There has been much talk about Tom Brady and Peyton Manning’s handicaps in the lead-up to Sunday’s big match. Brady is currently playing to an 8.1, according to his official number in the GHIN handicap system, while his golden-armed counterpart is a few ticks better, at 6.4.
Mickelson keeps an official handicap index out of Whisper Rock GC in Scottsdale, Ariz. His last 20 posted rounds, all in competition and entered between August 2019 and March 2020, result in a gaudy index of +6.0.
Tiger Woods handicap requires more heavy lifting. Woods doesn’t keep an official ‘cap, at least not in the USGA’s GHIN system, so we leaned on two of the USGA’s handicapping whizzes, Steve Edmondson and Lee Rainwater, to compute the number for us.
Under the new World Handicap System, an index is calculated via the eight best scores from a golfer’s most recent 20 rounds. So, we grabbed Woods’ scores from his last 20 competitive rounds on the PGA Tour, paired it with the course and slope ratings from the championship tees at each of those venues, and sent the data to Edmondson and Rainwater.
Two days later: voila!
Tiger Woods’ handicap index, for the purposes
of this exercise, is +7.1, or more than a full stroke better than Mickelson’s.

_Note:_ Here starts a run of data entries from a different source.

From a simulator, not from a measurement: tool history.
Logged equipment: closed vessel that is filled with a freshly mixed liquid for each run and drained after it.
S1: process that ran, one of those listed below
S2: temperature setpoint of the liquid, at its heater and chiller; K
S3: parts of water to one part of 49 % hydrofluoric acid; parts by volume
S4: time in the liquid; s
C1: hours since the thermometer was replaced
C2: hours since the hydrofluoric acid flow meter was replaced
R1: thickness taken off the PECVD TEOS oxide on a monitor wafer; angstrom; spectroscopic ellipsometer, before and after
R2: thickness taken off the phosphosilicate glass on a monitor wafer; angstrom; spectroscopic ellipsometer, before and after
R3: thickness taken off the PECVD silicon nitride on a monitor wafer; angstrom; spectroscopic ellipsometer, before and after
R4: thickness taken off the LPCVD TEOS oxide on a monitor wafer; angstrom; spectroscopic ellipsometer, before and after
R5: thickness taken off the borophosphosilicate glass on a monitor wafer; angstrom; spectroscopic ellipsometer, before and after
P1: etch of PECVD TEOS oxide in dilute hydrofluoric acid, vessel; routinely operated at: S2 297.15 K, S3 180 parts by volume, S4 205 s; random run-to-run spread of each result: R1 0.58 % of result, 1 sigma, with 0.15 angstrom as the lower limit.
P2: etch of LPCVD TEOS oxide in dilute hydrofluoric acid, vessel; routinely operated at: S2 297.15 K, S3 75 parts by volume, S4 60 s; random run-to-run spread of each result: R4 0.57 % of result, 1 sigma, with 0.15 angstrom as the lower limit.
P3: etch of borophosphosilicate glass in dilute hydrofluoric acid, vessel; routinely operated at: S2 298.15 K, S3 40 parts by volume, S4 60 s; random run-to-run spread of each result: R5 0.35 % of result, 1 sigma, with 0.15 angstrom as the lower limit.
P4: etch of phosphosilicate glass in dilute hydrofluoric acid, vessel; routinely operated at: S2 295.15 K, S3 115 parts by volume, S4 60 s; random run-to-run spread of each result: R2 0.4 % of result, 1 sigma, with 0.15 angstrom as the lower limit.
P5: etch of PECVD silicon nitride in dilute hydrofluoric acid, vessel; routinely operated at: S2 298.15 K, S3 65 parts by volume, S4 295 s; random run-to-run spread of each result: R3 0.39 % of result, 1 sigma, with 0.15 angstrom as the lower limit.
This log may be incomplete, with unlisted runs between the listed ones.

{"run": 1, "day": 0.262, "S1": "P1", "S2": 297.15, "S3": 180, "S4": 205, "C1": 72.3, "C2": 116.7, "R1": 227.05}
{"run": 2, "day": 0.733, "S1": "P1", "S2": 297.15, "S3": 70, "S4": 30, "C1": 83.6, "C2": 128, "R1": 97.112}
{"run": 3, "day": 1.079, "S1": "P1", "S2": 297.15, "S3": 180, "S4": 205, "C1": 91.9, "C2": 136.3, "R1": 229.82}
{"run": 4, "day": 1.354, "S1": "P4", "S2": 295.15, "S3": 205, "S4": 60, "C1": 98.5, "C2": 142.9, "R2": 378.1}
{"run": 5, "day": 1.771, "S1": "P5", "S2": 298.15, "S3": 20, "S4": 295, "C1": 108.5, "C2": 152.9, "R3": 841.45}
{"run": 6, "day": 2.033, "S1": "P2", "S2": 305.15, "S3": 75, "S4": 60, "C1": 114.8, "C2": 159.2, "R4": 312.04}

That means if you play to an index of 14 — the average among male U.S. golfers — and you played a match against Woods, the 15-time major winner would have to give you a whopping 21 strokes. (At this weekend’s Medalist match, Brady and Manning, who are playing with Mickelson and Woods, respectively, will get only three shots a piece in the front-nine team best-ball format, before the match shifts to a no-strokes-allotted alternate-shot on the back nine.)